For a split-second, it looked like he might do more than that. Haase burst out of the box as his opposite-field drive soared deep to right in a sign of hope, but the slowing strides George Springer took at the edge of the warning track in right-center took away any that he had.
In the end, it was a battle that arguably neither side won, which seemingly fits the Tigers’ season. Haase’s sacrifice fly drove in a run, but that’s all the Tigers mustered from a bases-loaded, nobody-out opportunity in a two-run game. A day after they overcame three unearned runs for a comeback victory, two more unearned tallies off errors — one of them coming after Haase’s sac fly — proved to be the difference in a 5-3 series-opening loss on Thursday at Rogers Centre.
Haase walked away having turned in a productive at-bat on Detroit’s unproductive night.
“We came back and had a huge chance, bases loaded, no outs,” manager A.J. Hinch said. “You’d like to get a little bit more, obviously. Haase had a great at-bat and was inches away from making it really interesting. But I look back and I see two errors that led to part of their scoring.”
Having only managed just a Willi Castro solo homer off Yusei Kikuchi and a Jonathan Schoop solo homer off Tim Mayza to that point, the Tigers’ rally against Garcia was a product of timely hitting. Victor Reyes slugged a leadoff double off the right-field wall, then Robbie Grossman’s blooper fell in a collision between shortstop Bo Bichette and left fielder Lourdes Gurriel Jr.

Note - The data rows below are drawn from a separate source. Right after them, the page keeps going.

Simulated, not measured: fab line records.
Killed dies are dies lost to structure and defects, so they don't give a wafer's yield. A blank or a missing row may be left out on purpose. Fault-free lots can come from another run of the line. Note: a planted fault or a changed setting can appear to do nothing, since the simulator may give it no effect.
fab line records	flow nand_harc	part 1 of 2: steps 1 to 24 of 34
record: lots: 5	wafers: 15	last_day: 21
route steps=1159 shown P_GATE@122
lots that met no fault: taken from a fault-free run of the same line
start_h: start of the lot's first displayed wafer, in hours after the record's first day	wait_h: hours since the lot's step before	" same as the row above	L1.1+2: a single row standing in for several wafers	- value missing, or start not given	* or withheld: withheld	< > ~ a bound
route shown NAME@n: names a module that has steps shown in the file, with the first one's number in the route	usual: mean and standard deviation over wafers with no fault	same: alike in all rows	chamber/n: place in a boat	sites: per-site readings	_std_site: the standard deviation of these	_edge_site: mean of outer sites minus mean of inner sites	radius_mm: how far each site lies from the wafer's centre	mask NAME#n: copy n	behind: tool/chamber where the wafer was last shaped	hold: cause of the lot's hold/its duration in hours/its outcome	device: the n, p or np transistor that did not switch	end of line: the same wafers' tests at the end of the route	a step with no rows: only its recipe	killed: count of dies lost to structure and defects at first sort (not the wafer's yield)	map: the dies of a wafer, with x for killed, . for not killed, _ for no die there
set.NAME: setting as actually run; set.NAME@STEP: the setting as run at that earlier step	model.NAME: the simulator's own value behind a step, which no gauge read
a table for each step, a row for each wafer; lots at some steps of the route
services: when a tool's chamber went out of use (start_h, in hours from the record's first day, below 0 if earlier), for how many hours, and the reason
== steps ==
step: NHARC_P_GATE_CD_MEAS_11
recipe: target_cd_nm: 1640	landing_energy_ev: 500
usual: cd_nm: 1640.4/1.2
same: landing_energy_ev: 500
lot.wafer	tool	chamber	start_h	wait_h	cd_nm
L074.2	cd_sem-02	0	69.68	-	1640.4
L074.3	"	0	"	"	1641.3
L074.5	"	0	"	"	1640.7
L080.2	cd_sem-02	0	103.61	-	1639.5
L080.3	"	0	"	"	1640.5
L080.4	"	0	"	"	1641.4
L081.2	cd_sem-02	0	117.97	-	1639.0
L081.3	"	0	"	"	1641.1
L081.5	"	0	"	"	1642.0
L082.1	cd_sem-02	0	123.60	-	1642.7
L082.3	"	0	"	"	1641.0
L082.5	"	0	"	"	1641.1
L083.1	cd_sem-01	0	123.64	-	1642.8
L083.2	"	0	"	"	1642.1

Seven consecutive pitches out of the strike zone — four to walk Javier Báez, then three to give a 3-0 count to Miguel Cabrera — put Detroit’s chances of winning at nearly 50 percent, according to Statcast. Cabrera took a strike on 3-0, then hit a fly ball that Springer charged in on in a way that left Reyes no chance to tag up from third.
Enter Haase, whose production this summer has turned him into the cleanup hitter against lefty starters.
“It’s hard to be selective in that at-bat,” Haase said. “Guessed wrong on a slider and I fought a two-seam right off my knuckles. After that, I thought he was pretty confident with his heater. Didn’t seem like he had a good grip on his breaking pitches, so after that I kind of dug in a little bit, looking for a heater. He just kept making good pitches, getting his heater at the top of the zone, and I kept fouling it off. Finally got on top of one and got it forward.”
Asked if he thought the ball had a chance to go out, Haase said, “Maybe for a second there, but I was just happy to get the job done either way.”
Said Hinch: “He’s been really good obviously this month, and he was in the at-bat, fouling off some really tough pitches, and then just missed a pitch. Now we need that run there, just like you need any run, and there was still an opportunity after that.”
The run led Blue Jays interim manager John Schneider to turn to Jordan Romano for a potential four-out save. He needed just one pitch for his first out and to end the threat, getting red-hot Jeimer Candelario to ground out to second.
What had been a near-even chance to win dropped to a 12-percent chance of victory, sliding even lower after Toronto scored an unearned run in the bottom half and all the way to zero as Romano closed it out in the ninth.